I have tested the new preview version and it seems to be working well based on my very initial testing. However, things are generally going quite a bit slower than with regular dump files (made using the custom-style of the dump command), e.g. playing the video or some simple processing like generating trajectory lines. I don’t know the reason for this, or if it is simple to improve it. I do have the impression from working/processing other yaml files that they (the yaml library?) are bit slower compared to using just pure python to process data files.

Thanks for the quick feedback. I had expected that reading YAML files would be a bit slower than reading regular LAMMPS dump files (see also this discussion by Axel Kohlmeyer). But I haven’t measured it in benchmarks so far and I am surprised that there is such a big speed drop as you describe. I’ll have a closer look at it. What is the typical data size of your simulation snapshots (in terms of particle count and data column count)?

OVITO uses the Rapid YAML framework, which supposedly is very fast, to parse the YAML structure and then extract the specific information of the LAMMPS format from the in-memory representation. OVITO always reads one simulation timestep at a time, i.e., file sections delimited by “—” and “…” elements. When opening a trajectory dump file, OVITO first scans the entire YAML file to generate an index of byte offsets where individual frames start, for quick random access during animation playback.

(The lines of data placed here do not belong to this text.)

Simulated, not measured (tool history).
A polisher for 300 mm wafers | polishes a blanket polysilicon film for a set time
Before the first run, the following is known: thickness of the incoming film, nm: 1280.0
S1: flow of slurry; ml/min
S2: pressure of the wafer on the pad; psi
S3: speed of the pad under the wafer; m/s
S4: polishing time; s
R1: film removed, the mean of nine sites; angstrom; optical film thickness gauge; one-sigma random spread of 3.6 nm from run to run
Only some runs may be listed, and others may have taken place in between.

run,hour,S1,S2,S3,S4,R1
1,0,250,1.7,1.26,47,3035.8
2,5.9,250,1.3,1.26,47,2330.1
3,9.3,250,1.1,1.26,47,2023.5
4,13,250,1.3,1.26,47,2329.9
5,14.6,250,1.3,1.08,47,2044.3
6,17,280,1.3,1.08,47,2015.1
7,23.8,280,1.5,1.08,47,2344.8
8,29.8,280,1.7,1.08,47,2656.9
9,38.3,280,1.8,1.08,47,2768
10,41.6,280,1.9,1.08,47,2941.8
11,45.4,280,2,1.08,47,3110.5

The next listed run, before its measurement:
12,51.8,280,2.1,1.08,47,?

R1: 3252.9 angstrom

I was also surprised that is was so slow compared to my regular dump files.

This system contains 44184 atoms and the columns id, mol, element, type, x, y, z, ix, iy, iz (10 columns), which is quite normal for my systems. The yaml file is 5.1 GB which is significantly bigger than a corresponding custom-style dump file of 3.1 GB with the same data. I am guessing that is simply because of extra commas, square brackets and various other formatting?

Yes, yaml dump files turn out bigger than regular dump files (because of the extra commas and brackets), which is not helpful for the loading performance. But the real limiting factor is not the increased disk I/O, but the significant work required to parse the yaml syntax in memory. The Rapid YAML framework already does a good job and is several times faster than any other yaml parser out there. However, according to its developer, the maximum achievable parsing speed is only approx. 150 MB/s (without disk I/O). This is due to the relatively complex syntax rules of the general YAML format that must be applied during processing.

I have made a few more optimizations in the OVITO file reader in order to at least quickly transform the YAML data into OVITO’s internal representation. But the loading time is by far dominated by the parsing of the YAML syntax. I’m afraid there’s no quicker way of reading these files, in principle. The YAML format is not made for performance.

I ran a benchmark with a simulation of 640k atoms, in which 12 data columns get dumped per atom. The time required by OVITO to read a single timestep varies considerably depending on the file format you use:

  • dump yaml: 940 ms
  • dump custom: 105 ms
  • dump netcdf: 18 ms

So, if you care about performance, you should use the netcdf dump format. In terms of file size the netcdf format is also the most compact one (followed closely by the regular dump custom format). Another advantage of the dump netcdf format is that it gives OVITO direct random access to all frames of the trajectory. No scanning/indexing of the file is necessary on first load.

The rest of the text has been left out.